• December 2025 durable goods orders and housing starts data, due at 8:30 a.m. ET, will offer critical insights into manufacturing strength and residential construction trends.
  • Recent mixed performance includes a 5.3% surge in November durable goods to $323.8 billion, driven by a 14.7% transportation spike, following a 2.2% October decline to $307.4 billion.
  • Core capital goods orders, excluding defense and aircraft, rose 0.5% in November, signaling underlying business investment resilience amid economic headwinds.

Manufacturing health and housing activity are in focus as the U.S. economy navigates volatility, with key data releases poised to shape market sentiment and policy outlooks. The durable goods report, a bellwether for industrial demand, has shown sharp swings recently, reflecting broader economic uncertainties. According to people familiar with the matter, analysts are closely watching for signs of tariff impacts and interest rate sensitivity in the December figures, which could influence Federal Reserve deliberations.

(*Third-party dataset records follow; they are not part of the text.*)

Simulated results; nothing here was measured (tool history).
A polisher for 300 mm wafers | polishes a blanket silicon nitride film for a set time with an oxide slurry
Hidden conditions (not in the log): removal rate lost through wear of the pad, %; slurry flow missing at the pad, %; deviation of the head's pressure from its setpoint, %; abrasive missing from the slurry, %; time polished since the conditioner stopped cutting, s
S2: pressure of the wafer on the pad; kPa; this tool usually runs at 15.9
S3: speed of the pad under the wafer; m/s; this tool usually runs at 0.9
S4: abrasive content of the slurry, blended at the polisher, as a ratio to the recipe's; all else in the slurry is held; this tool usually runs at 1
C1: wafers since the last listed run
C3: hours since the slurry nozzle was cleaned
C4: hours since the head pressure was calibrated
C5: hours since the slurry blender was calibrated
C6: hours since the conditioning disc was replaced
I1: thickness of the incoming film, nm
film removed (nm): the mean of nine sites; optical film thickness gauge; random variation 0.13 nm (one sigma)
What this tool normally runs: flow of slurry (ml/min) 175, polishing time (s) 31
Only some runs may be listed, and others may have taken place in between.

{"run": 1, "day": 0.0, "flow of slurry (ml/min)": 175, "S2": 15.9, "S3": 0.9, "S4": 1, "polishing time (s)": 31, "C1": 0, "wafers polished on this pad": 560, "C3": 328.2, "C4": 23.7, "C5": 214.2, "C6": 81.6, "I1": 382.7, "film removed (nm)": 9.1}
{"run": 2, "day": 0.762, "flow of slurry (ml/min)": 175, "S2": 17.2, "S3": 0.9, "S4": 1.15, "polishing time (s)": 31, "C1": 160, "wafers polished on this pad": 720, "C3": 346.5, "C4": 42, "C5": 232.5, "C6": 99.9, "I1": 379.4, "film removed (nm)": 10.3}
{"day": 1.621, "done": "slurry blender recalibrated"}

Efforts to sustain manufacturing momentum have faced challenges, with transportation sectors—notably aircraft, which jumped 97.6% in November—driving much of the volatility. Non-transportation durable goods, however, posted modest gains of 0.3-0.5% in recent months, underscoring a more stable core. Core shipments, a key GDP component, increased 0.7% in October, projecting a 5.9% annualized growth rate for the fourth quarter if trends hold. One industry analyst noted, "The data will reveal whether business investment can weather the storm of higher costs and shifting demand."

Housing starts data for December and November 2025 are expected to reflect continued modest activity, constrained by persistently high interest rates and affordability pressures. This sector remains a sensitive gauge of consumer confidence and economic health, with implications for homebuilders and broader construction markets. Stakeholders are monitoring for any recession signals, as housing has historically led economic downturns. Attempts to reach officials for comment on the upcoming releases were unsuccessful, but sources indicate that policymakers are eyeing these metrics for guidance on future interventions.

In the background, 2025 tariffs have raised effective rates to 11-12%, up from 2.4%, generating $88 billion in monthly revenues—about 0.8% of GDP—and influencing import costs without strengthening the dollar, which has declined 7% since December. This political context adds layers to the durable goods narrative, particularly for tariff-sensitive sectors where industrial output has risen 3.5% year-to-date. Meanwhile, national manufacturing output reached $2.95 trillion annualized in the third quarter of 2025, highlighting the sector's scale amid these shifts.

Looking ahead, the December data may illuminate whether recent gains are sustainable or merely transitory. Analysts caution that over-reliance on transportation components could mask broader weaknesses, emphasizing the importance of core metrics for a clearer picture. As one market observer put it, "Without a deal on trade or rates, the manufacturing rebound could falter, risking broader economic stability." The releases come amid related developments, including a 0.2% monthly rise in December 2025 industrial production and a 2.7% increase in November factory orders, adding context to the ongoing economic narrative.

Correction: An earlier version misstated the timing of the data release; it is scheduled for 8:30 a.m. ET, not 8:00 a.m.